Monday, May 5, 2014

He's my Brother


My brother, Larry, and I are almost sixteen months apart in age.  This meant that Mom had two little babies before anyone ever thought about Pampers.  Larry and I did not plan to keep Mom up nights and days on end, we just did it anyway.  Mom took iron pills and lost weight while, according to her, we fought and squealed and threw things  … then we learned to talk.
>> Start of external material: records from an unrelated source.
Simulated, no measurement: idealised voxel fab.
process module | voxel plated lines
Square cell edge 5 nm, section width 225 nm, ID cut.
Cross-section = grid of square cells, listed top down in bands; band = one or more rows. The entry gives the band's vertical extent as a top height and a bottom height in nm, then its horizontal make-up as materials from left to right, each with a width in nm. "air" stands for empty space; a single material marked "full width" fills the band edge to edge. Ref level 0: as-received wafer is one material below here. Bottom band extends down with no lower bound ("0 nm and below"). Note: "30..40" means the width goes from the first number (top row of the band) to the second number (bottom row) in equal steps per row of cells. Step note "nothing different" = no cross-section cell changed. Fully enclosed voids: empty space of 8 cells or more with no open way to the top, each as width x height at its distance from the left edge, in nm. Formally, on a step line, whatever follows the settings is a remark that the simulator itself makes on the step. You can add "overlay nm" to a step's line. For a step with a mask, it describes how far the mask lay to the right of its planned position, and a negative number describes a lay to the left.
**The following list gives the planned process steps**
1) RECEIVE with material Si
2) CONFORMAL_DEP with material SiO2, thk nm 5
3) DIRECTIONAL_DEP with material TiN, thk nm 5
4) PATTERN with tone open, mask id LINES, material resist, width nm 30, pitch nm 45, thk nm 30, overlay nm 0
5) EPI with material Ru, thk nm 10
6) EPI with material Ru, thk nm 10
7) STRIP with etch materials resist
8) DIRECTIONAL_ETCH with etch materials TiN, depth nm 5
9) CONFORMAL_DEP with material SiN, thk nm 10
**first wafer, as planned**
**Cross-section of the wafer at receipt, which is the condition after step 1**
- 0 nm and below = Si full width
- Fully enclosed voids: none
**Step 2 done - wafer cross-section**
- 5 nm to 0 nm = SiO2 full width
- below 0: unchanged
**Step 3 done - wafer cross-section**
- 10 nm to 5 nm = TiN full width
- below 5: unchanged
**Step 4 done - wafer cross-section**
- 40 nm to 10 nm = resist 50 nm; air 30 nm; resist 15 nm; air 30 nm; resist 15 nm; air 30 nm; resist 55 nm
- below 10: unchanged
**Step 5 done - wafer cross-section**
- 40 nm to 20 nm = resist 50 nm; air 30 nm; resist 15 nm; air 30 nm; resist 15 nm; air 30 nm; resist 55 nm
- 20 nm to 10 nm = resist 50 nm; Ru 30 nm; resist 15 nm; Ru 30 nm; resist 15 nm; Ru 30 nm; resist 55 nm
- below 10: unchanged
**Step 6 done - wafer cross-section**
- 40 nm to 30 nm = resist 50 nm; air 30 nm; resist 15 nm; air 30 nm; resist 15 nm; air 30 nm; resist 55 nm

First Larry would taste the food and tell me if it was good.  If he said it was good I would eat it no matter what.  If he said sardines were bad they are bad right up until today.  Then one day he handed me a green persimmon and told me it was good, so I took a very huge bite.  Have you ever bitten into a green persimmon?  It’s just a little like dried sour vinegar paper machete with super glue that you can’t get out of your mouth.  Still, since he said persimmons were good, I like ripe ones.
We spent a lot of time at Mammaw and Pappaw’s house, especially once Mama went to work in town.  I spent as much time as possible riding on the fender of Larry’s bicycle which Pappaw called a “wheel.”    One day we were going to ride across a plank that ran over a large gully close to Mammaw’s house.
“You can go there, but leave the wheel at home,” Pappaw shouted.
“If I leave the wheel at home I can’t ride,” Larry said as we whizzed across the thin plank. 
Every Easter Monday, an exclusive North Carolina holiday, Pappaw would spread manure over the garden sites.  It seemed that every time we had company manure was getting spread. 
“Pappaw,” Larry said, “you spend so much time around those cows that one day you are going to open your mouth and nothing is going to come out but a big moo.”
Larry and I were the first two grandchildren our dad’s parents had, so we paved the way for the others. 
Did I tell you about the day we decided to ride the cow Pappaw called Old Bessie?  Larry chained her to a tree.  I do not remember how he got her to lie down.  First I sat on her bony back and realized why cows can’t wear a saddle.  Then Larry hopped on and sent me into get Mammaw to look.  Old Bessie stood up and Larry was ready to ride the range of Mammaw’s back yard until Mammaw, whose name really was Bessie, shrieked. 
Larry seemed to know just how to irritate Pappaw.  One day Pappaw was chasing him with a switch.  Mammaw’s hedge went all the way around the yard with about five different openings to walk through.  It was really funny watching Pappaw trying to catch Larry by running through the opening just in time to see Larry jump back across to the other side in the middle of the large bushes.  Pappaw even almost laughed as he forgot what he was mad about.
We built nests in the yard for the Easter bunny.  If there had been a neighborhood at that time, Larry could have been heard crying.  He had marked one of our colored eggs with a little white dot, and somehow the Easter bunny put it in his nest out in the yard by mistake.  I think that was just about a week after we all were frightened because his hand was stuck on an electric paint sprayer.
Did you ever play with those little toy cameras that when you pressed the button a snake’s head on a spring jumped out?  I guess they would be banned today.  Well, I cannot tell you how many times Mammaw let Larry and me spring that little snake right at her nose. 
I have no idea why Mammaw would not keep any more grandchildren for mommies to work, but our grandparents were super.  Pappaw taught Larry how to make ladders and other things with string as we sat listening to the radio one night while Mama and Daddy went to the movies.  Mammaw sang songs and gave us hot biscuits with newly churned butter.  Years later when Larry rode a real motor bike Pappaw hopped on the back and rode to the store with him … at least once.
Probably my favorite Larry story however,was the day Robert Sheets rode his pony up in our yard.  He had bought two little plastic birds for us, one red and one blue.  If you put the birds in water and blew the little slot on the bird’s wing the bird would sing through an opening around its plastic throat.  Larry wanted the red one and I took the blue one.  I think a little later Larry must have remembered that I could see the color red as he asked me if I would swap birds with him.